Detecting Performance Regressions
With Gungraun you can define limits for each callgrind/cachegrind event
kind or dhat metric over which a performance regression can be assumed. Per
default, Gungraun does not perform regression checks, and you have to
opt-in with Callgrind::soft_limits, Callgrind::hard_limits,
Cachegrind::soft_limits, ... at benchmark level in
LibraryBenchmarkConfig::tool or BinaryBenchmarkConfig::tool or at a more
global level with Command-line arguments or Environment
variables, see
below.
For a soft limit, a performance regression check consists of an EventKind,
CachegrindMetric or DhatMetric and a percentage. If the percentage is
negative, then a regression is assumed to be below this limit. Hard limits
restrict the EventKind, ... by an absolute number.
Note that comparing baselines also detects performance regressions. This can be useful, for example, when setting up Gungraun in the CI to cause a PR to fail when comparing to the main branch.
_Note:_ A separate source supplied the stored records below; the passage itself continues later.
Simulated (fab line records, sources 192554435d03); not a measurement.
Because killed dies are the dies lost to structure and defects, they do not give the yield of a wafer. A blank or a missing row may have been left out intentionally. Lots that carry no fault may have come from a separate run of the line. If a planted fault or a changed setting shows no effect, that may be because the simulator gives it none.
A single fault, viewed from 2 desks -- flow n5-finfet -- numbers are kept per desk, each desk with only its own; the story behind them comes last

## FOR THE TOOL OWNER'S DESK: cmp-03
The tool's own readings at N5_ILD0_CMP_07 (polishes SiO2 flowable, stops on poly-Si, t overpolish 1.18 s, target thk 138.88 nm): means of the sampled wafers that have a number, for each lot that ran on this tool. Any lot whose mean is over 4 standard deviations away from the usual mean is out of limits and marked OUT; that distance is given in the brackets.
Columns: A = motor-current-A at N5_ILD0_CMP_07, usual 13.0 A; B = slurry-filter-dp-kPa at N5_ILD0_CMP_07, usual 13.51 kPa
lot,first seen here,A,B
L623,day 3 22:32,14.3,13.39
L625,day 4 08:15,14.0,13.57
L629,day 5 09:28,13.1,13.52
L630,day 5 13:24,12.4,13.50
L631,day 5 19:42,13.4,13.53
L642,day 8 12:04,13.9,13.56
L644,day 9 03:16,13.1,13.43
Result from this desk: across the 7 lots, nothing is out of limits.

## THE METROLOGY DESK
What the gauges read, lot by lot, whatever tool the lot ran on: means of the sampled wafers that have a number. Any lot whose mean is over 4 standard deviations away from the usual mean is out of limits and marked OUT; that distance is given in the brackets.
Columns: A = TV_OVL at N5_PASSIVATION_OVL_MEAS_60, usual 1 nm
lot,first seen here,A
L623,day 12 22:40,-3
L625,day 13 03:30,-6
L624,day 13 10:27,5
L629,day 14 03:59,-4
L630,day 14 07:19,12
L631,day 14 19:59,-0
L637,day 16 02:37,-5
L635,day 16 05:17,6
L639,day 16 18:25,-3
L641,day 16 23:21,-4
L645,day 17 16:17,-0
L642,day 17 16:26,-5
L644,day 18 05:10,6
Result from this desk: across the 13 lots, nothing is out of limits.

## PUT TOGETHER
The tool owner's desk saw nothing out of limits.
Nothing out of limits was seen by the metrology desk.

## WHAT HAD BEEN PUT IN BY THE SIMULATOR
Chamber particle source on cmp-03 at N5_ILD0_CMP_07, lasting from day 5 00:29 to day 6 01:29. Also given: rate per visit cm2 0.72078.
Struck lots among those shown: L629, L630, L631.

Regressions are considered errors and will cause the benchmark to fail if they
occur, and Gungraun will exit with error code 3.
Defining limits on the command-line
Limits can be defined on the command-line for the following tools with
--callgrind-limits (GUNGRAUN_CALLGRIND_LIMITS), --cachegrind-limits
(GUNGRAUN_CACHEGRIND_LIMITS) and --dhat-limits
(GUNGRAUN_DHAT_LIMITS). Command-line limits overwrite the limits
specified in the benchmark file (see below).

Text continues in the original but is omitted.